It lurked on the bottom of the menu at Ya Halla Restaurant and Grill in Denver, the only item on the menu I had never tasted. So I went for it.

The soup’s ($3.49) chickpeas were soft; the broth, lemon bright and olive unctuous, punched with garlic and gently charged with notes of cumin.

I began slurping the balilla and didn’t stop until nothing but a sheen remained in the big bowl.

I would return to Ya Hala for the balilla alone, but fortunately the little slip of a place in a frayed Colorado Boulevard strip mall offers much more.

We ate there early one Sunday night, after a weekend in a tent with my two young daughters. The girls were starved, on the brink of meltdown due to barren bellies. We needed service – quick. Didn’t happen.
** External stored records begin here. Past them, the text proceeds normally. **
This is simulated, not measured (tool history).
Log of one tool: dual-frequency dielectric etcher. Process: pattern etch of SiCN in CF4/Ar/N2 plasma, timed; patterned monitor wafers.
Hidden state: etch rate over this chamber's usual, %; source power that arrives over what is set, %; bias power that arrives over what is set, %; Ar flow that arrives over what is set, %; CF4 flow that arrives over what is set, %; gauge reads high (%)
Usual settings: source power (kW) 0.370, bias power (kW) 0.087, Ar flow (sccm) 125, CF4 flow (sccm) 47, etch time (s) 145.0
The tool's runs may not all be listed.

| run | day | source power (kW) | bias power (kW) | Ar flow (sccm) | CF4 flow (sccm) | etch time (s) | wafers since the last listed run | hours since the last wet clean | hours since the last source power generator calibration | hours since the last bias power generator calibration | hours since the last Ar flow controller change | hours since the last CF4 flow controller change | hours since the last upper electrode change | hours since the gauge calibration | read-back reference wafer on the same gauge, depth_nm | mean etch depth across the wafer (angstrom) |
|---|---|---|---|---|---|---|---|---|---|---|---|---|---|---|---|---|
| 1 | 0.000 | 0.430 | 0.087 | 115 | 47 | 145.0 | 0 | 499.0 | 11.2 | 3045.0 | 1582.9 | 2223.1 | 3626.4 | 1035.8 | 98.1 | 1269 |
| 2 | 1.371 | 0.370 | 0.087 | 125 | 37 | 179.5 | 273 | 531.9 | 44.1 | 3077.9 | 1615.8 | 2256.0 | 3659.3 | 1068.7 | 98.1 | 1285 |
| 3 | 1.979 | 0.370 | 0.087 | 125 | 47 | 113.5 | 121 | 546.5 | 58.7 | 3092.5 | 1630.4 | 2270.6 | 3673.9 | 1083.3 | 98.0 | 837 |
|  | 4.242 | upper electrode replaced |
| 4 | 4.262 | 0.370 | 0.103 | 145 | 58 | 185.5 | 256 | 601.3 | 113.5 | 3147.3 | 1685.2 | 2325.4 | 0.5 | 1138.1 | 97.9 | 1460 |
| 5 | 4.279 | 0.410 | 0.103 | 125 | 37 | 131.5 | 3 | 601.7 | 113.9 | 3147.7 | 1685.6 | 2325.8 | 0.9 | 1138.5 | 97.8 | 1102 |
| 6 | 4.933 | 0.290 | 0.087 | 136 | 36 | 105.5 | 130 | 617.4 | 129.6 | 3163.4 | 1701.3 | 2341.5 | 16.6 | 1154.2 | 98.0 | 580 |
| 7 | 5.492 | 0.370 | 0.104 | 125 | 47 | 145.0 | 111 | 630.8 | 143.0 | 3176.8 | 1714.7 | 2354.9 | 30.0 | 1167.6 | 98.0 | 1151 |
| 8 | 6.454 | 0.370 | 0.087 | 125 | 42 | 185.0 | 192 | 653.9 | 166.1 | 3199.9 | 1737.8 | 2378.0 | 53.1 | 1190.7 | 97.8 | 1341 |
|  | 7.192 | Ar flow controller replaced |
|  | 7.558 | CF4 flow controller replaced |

Eventually someone came to the table. We got water, a bowl of complimentary pita bread, and a plate of hummus, which held a shallow pool of olive oil and was sprinkled with brown sumac powder. We dove in. With blood sugars all back in place (and tastebuds ecstatic) we could concentrate on the meal.

First came the drinks, a non-alcoholic strawberry cocktail ($2.49) and mango juice ($2.49). The frigid concoctions came in tall glasses and were downed with abandon.

My wife ordered the vegetarian combination ($9.49), which came with samples of just about everything on the appetizer portion of the menu.

The baba ghanouj – a mash of eggplant, tahini (sesame seed paste), garlic, lemon juice and other ingredients – stood out. It was smoky and strong, and in the top tier of the hundreds of variations on this Mideastern classic that we’ve tasted.

The garlic dip also wowed. A blend of mashed potatoes, garlic and lemon juice, it was full of kick. If you need a quick palate-refresher, try Ya Hala’s garlic dip.

I’m a full-blown carnivore, so I chose the mixed grill ($12.49), a skewered chicken kabob, skewered shish kabob, and skewered kafta kabob.

The chicken kabob was tender and bursting with a charred-lemon flavor. Delicious.

Attempting to chew the meat portion of my shish kabob (beef fillet with onions and green pepper) exhausted my jaws. I won’t order it again.

The kafta kabob? Worthwhile and interesting. It’s ground lamb mixed with onion, parsley and spices, formed into something approximating a sausage, and grilled. I would have liked it a touch moister, but I appreciated the full-on lamb flavor.

For dessert, we scarfed down a large, flaky and very chewy slice of baklava ($1.49). I’m a big fan of baklava, and picky. This one was good.

Staff Writer Douglas Brown can be reached at 303-820-1395 or djbrown@denverpost.com.


Ya Hala Restaurant and Grill

Middle Eastern|2100 S. Colorado Blvd., 80222 303-758-9376|$3.49-$12.49|11 a.m. to 4 a.m., Thursday through Saturday; 11 a.m. to 10 p.m., Sunday through Wednesday; Visa, MC; off-and on-street parking.

Front burner: Flavor-forward food in a charming space.

Back burner: Service, while pleasant enough, isn’t especially attentive.